Here’s a small ad from the October 18 1929 edition of the Toronto Globe for an upcoming dance performance at Massey Hall.

La Argentina was the stage name of Antonia Mercé y Luque (1890-1936), a Spanish dancer who was, not surprisingly, born in Argentina. She made six transcontinental tours of North America, and was performing as late as the spring of 1936.

She passed away on July 18, 1936, in Bayonne, France, apparently of sudden heart failure. YouTube has a short video of her performing.


Reckless in her loves

Here’s a movie ad from the August 26 1929 edition of the Toronto Daily Star:

100% talking, singing, loving!

The Squall (1929) was the first talking picture for director Alexander Korda, who worked in Hollywood from 1926 to 1930 and then moved to Britain. He became a well-known figure in the British film industry, eventually earning a knighthood.
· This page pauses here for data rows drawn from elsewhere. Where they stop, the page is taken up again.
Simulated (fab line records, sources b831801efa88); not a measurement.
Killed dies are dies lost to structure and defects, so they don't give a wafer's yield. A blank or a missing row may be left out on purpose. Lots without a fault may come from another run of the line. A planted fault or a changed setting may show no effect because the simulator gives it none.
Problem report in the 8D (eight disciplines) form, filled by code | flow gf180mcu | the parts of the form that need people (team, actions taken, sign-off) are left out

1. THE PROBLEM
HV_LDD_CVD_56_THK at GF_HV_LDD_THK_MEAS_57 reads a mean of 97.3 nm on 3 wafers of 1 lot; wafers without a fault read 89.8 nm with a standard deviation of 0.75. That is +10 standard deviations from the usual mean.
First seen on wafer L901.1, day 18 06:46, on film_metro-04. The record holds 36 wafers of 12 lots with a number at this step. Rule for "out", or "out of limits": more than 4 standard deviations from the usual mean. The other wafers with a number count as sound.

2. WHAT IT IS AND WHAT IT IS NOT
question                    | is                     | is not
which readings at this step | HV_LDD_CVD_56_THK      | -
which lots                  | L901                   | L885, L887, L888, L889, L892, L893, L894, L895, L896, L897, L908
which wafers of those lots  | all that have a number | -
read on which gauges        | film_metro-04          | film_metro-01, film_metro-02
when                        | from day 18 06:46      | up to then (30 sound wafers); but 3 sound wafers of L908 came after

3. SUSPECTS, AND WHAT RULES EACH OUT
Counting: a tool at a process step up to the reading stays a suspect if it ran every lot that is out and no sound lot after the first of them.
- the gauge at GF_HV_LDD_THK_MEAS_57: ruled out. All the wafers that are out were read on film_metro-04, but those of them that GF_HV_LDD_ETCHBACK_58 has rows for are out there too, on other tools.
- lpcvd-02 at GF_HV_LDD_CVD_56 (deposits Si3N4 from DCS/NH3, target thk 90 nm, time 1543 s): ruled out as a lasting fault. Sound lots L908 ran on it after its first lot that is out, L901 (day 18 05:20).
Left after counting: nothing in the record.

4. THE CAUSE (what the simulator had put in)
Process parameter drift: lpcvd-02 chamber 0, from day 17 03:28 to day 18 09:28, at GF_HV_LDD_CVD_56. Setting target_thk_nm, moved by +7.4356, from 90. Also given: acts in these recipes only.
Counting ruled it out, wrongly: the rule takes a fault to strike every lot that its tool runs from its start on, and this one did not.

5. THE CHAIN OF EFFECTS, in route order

Myrna Loy (1905-1993) was frequently typecast as an exotic vamp, so playing Nubi, the “Gypsy Gale of Passion”, was just another day’s work for her. Her career took off when she played Nora Charles in The Thin Man (1934).

Flora Le Breton (1899-1951) was sometimes referred to as the British Mary Pickford. She appeared in movies throughout the 1920s and was on the stage through the mid-1930s. Her last film credit was in 1930, and her last Broadway stage credit was in 1934. I have no idea why her career ended comparatively early or why she passed away at a relatively young age.